Introduction

This article explores the ongoing journey of the data protection landscape in the UK. From its initial introduction in the House of Commons to its recent evolution in the House of Lords, we explore the key developments and amendments of the UK Data Protection and Digital Information Bill, unravelling their implications for data protection and digital governance. Investigating changes proposed by the Department for Science, Innovation and Technology and scrutinised in both parliamentary houses, we shed light on crucial aspects such as benefit fraud prevention, social media data retention, and biometric data use for national security. As many eagerly await the conclusion of this latest data protection legislation, we keep you updated on this dynamic journey and its potential impact. 

 

The Progress

The Data Protection and Digital Information Bill (Bill) was initially introduced in the House of Commons on 18 July 2022. The Bill was scheduled to have its second reading on 5 September 2022. However, following changes to the UK’s political landscape, the Bill was withdrawn on 8 March 2023. The Data Protection and Digital Information Bill (No. 2) Bill was introduced on the same date and much of the new Bill is the same as the withdrawn one. 

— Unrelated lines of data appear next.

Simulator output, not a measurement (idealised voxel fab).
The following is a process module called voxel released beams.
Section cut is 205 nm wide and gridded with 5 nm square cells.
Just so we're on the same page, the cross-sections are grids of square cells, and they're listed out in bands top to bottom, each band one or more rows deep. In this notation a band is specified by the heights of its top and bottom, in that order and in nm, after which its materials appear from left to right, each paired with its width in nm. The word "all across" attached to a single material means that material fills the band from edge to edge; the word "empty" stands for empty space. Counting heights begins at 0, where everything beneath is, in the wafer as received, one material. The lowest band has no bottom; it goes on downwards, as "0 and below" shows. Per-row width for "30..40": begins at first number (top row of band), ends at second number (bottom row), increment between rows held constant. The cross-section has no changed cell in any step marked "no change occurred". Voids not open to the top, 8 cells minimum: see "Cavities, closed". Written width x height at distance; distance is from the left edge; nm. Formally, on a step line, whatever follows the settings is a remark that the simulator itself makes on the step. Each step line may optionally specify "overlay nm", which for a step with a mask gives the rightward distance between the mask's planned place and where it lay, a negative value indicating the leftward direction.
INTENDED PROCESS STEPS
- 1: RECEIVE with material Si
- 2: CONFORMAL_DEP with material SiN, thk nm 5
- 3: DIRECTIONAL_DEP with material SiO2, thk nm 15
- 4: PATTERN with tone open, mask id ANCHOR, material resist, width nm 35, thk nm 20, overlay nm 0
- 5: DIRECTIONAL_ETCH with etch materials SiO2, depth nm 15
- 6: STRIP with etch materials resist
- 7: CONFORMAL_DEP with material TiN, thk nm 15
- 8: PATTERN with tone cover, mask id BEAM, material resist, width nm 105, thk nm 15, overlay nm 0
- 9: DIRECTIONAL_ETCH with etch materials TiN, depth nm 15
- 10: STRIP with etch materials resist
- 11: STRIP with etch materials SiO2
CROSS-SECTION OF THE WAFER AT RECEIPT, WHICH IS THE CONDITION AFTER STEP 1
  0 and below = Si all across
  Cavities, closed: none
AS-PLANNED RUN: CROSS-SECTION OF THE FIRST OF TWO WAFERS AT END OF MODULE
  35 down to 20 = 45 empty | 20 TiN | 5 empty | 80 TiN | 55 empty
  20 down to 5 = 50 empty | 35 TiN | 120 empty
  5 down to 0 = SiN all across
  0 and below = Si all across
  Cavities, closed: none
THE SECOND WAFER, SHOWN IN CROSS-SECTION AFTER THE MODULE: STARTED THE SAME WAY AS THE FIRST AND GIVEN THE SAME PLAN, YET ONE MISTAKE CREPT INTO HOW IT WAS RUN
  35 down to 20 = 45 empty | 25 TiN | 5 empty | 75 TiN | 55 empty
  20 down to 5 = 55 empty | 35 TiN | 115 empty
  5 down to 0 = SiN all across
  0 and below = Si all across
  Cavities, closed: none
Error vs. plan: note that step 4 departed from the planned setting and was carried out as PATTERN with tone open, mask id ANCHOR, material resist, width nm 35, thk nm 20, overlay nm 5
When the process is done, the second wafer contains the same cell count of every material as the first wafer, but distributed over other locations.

On 7 November 2023, King Charles III announced in the King's Speech a carry-over motion for the Data Protection and Digital Information Bill (No 2) – which is now renamed as just the Data Protection and Digital Information Bill (DPDI Bill). A carry-over motion allows the DPDI Bill to continue its progress from one parliamentary year into the next. Bills that have not been passed by the end of the session in which they were introduced would otherwise fail. 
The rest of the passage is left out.